Today, this newsletter celebrates a noteworthy occasion: It’s Chris Elliott’s 64th birthday!*
You probably didn’t know that. And if you did, that’s kinda weird. But I planned ahead for this event. If you haven’t met me in person, you might be asking “Why?” If you have, you probably know it’s because Chris Elliott has been the most common celebrity comparison that I’ve received throughout my adult life.
Ever since college—maybe even high school, who’s to say—I’ve had friends and strangers alike come up to me and say “You look just like that guy from Scary Movie 2” or “You look kinda like that dude from There’s Something About Mary” or even “You totally look like that man from Schitt’s Creek” in recent years. That’s the thing, though. Almost nobody says “You look like Chris Elliott.” He’s an infamous “that guy” known prominently for his face and only occasionally for his name.
It didn’t have to be this way, though. When he was just getting started, Chris got in on the ground floor of Late Night with David Letterman, working as a production assistant and quickly moving up to writing and appearing in many of the show’s sketches. He was even featured in a 1987 issue of Teen Beat under the headline “Late Night Hunk.”** The sky was the limit for him. And he touched the sky, if ever so briefly, with Cabin Boy.
Though he’d played supporting parts in films like Manhunter, The Abyss, and Groundhog Day, Chris had never really anchored a film.*** In some measure, all of those roles paved the way for Cabin Boy, his first shot at true cinematic stardom. Cabin Boy isn’t like those films, though. It’s not really like any film.
Which might explain why it flopped. Hard. Sure, a $3.7 million haul against a $10 million budget isn’t an all-timer of a loss ratio, but the cultural poison of Cabin Boy percolated far beyond the box office. The critical reception was atrocious.**** Chris was even nominated for a Razzie Award for Worst New Star.*****
Of course, it doesn’t deserve that reputation. Co-written with Chris’s Late Night buddy Adam Resnick, who also directed the film, and co-starring a bevy of veteran character actors—even Letterman himself makes a cameo—Cabin Boy is actually a delight. At just 80 minutes, it doesn’t overstay its welcome, and the fantasy elements help keep the comedic conceit afloat.****** And Chris himself is really good too, taking on a role that might’ve been more suited for a late-night sketch and bringing humanity and absurdity to it in equal measure.

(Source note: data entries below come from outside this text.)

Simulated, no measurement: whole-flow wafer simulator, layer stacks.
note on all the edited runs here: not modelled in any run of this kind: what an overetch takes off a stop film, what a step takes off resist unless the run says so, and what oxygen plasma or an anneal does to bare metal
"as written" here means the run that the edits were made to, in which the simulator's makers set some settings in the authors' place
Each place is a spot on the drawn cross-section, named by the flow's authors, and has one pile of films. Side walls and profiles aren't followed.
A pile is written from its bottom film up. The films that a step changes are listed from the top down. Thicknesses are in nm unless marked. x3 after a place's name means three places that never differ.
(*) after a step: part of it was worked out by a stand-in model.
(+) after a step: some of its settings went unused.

Most viewers wouldn’t’ve have agreed with my take 30 years ago though. Which explains why Chris was condemned to a life of minor characters in movies and TV shows. Sure, there are plenty of worse ways to make a living, but I can’t help but wonder what alternate reality could’ve awaited such a gifted comedic actor had he not been saddled with a punching bag for a calling card. (I blame the viewers, not the movie, of course.)
But if you asked Chris, I bet he doesn’t look back in anger. He’s had a steady career for four decades. He even got to raise a family, including two daughters who happen to be gifted comedic actors themselves.
Here’s where I segue into the closing anecdote. Reader, I buried the lede: I actually met Chris Elliott once.
During my first trip to the Indie Memphis Film Festival, where a music video I produced was premiering, I happened to catch a screening of his daughter Bridey’s directorial feature debut, Clara’s Ghost, which stars all four Elliotts (including Chris’s wife Paula and daughter Abby). And all four of them happened to be in attendance.
I knew I had to meet my celebrity doppelganger. After the screening, I approached the Elliott family on my way to shake Chris’s hand—but before I could get to him, I caught Bridey’s attention. Her eyes grew wide. She looked at her dad, she looked back at me, and then she pointed at both of us. “I know,” I said before she could utter a word. “I’ve been told I look like your dad.” She nodded. “Yeah, you need to go and meet him.”
And so I did. I even took a photo with him, though the shadow on his face is not ideal. And do you know what he said when I told him about the many times my facial features have been compared to his? “I’ll take that as a compliment.” What a guy.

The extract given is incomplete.